18 May, 2020

Synopsis-Writer's Cramp

There are a lot of things you don’t think about while writing a novel — the number of snow leopards still alive in the wild, what your face was before your parents were born, what Nickelodeon slime is made out of.... As a writer, hard at work on a novel, when you do inevitably dream about crossing the finish line, polishing that last little rough spot out of your manuscript, your mind might conjure book signings, readings, or receiving a lucrative advance, but I guarantee that no one in the history of ever thinks, "How am I going to write this book's synopsis?"

For those who don't know, the synopsis is a punchy summary of the book's plot, beginning to end, that's essential for finding a literary agent and courting potential publishers. It's not as easy as it sounds. In fact, as I just spent a couple of days learning, it's what ten-hour tension headaches are made of.

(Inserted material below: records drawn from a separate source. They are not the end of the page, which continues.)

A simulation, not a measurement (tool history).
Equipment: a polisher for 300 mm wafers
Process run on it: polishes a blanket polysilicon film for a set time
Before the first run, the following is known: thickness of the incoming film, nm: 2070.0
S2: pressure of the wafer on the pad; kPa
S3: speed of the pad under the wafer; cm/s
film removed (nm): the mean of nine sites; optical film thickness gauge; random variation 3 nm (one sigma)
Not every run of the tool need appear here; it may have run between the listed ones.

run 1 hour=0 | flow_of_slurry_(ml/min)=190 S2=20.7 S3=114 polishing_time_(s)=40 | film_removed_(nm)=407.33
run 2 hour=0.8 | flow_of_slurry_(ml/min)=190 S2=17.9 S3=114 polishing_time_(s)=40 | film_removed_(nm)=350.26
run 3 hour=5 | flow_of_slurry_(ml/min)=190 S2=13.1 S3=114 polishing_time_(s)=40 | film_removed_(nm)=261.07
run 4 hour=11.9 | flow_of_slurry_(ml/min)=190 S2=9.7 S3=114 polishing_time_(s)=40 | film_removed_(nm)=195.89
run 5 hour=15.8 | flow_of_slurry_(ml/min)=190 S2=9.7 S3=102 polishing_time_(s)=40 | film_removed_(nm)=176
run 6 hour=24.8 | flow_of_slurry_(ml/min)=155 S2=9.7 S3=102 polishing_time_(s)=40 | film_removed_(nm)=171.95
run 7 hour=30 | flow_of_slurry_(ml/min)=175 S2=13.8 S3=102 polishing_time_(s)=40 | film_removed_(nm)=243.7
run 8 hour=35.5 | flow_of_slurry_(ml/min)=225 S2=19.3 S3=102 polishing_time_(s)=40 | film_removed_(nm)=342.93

My novel clocks in at just under 110,000 words. (It took eight years to write, which is very different than saying that I worked on it for eight years.) It features ten narrators and scores of ancillary characters. It features text-message bubbles in one part, Arabic text in another. How could I possibly distill its fine-wrought plot, replete with echoes, overlappings, and allusions, to a few hundred words? The literary snob in me cried foul.

I did it, though. I hacked and I whittled, and, like a sculptor who just keeps chipping away at the stone until the artwork within is exposed, after a couple of days, I have a two-page synopsis that's coherent, free of adverbs, and, I hope, fascinating enough to attract a literary agent. Now I send it off and find something else to occupy my mind for three months while waiting for a response.